To elaborate on C2, while it is desirable and recommended to have consolidated runtime, executor choice when possible. Naturally there are cases that would requires a bit of generalization. The multi-machine case is one example.
There are also other examples that can appear on a single SoC. Consider the following scenario, where there is an accelerator that comes with a CPU-like co-processor as controller.
- host: arm
- runtime: vm
- vdevice0: accelerator-with-coprocessor
- host: risc-v
- runtime: graph
- device: my-accelerator
In this case, the host is a ARM chip that drives the overall computation(say through VM). The co-processor, however, also comes with its own controller, that is able to execute a sub-graph of computation, which in turn dispatches to my-accelerator. As a result, we will need to compile a tvm runtime(that may be different from the host) one, and use that to drive the graph computation on the co-processor.

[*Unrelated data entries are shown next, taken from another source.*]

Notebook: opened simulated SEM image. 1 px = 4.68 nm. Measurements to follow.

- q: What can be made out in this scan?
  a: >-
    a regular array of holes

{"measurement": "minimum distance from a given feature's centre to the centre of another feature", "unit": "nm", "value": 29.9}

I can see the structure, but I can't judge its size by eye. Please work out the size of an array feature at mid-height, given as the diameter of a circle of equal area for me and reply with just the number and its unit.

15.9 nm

To expand on the BYOC case, note that for BYOC that involves a sub-graph, the specification for the BYOC “target” is in nature a “CompilationConfig”-level structure. Because we would need to specify what is the leaf level target(cuda), as well as graph runtime runtime(TensorRT or cuda-graph). This brings another need to be able to embed a “CompilationConfig”-level structure in a “CompilationConfig”-level target.
Back to the compilation path. I agree that it is important to build a standard pipeline. I would also like to note that we need to design to be compatible of emerging needs. Allowing target specification to be recursive, while validating them, would help the ecosystem to develop these capabilities. Additionally, some of the needs can appear now, for example, we could see a need to have a more flexible VM runtime that drives GPU computation, while offloading subgraph to cuda-graph(more efficient and less flexible). While may not be possible to consolidate every compilation path in the beginning depending on the use case we talk about(just like initially we do not have unified single device and multi-device exec). Having a common config API(target), would bring a solid step toward unifications as the community work on these cases. It also provides a standard way for community to do extension in a composable way, without inventing other things that are not compatible to each other.
In reality, different target kind may have (slightly) different compilation path, although they can share a lot in common. In the case of compositional target like multi-device execution, the compilation pipeline of the multi-device exec needs to divide and then offload to the compilation pipelines of the specific target kind then link them together(in our case PackedFunc is out ABI).
Finally to build on @Mousius 's point. Allowing target to be recursive does not preclude structure or naming. Targets have kinds and schemas that attached to each kind. Further validation can also be done throughout the process. So instead of
(CompilationConfig)
-> (Target-CUDA), (Target-X86)
-> (Executor)
-> (Runtime)
We would get
(Target-Kind=Hetro-Exec)
-> (Target-Kind=CUDA), (Target-Kind=X86)
-> (Executor)
-> (Runtime)
From the UX’s pov, we do not need to force user to pass in such compositional ones(that is complicated) if they only care about single device execution (and canonicalize internally).
As a matter of fact, majority of the use cases we face right now are still under a single device scenarios and we want to make these cases simple for the user. CompilationConfig as it is right now is a union class of two kinds of targets:
- Single device target where only a host and target is involved
- Multi-device target where multiple devices are involved.
Being able to clearly differentiate the two and allow simpler UX for common single device scenario can be a plus for the users.
Regardless of the use cases, you will be able to leverage the tagging features at different level, so user can just pass in
build(mod, target="my-hetro-exec-platform0")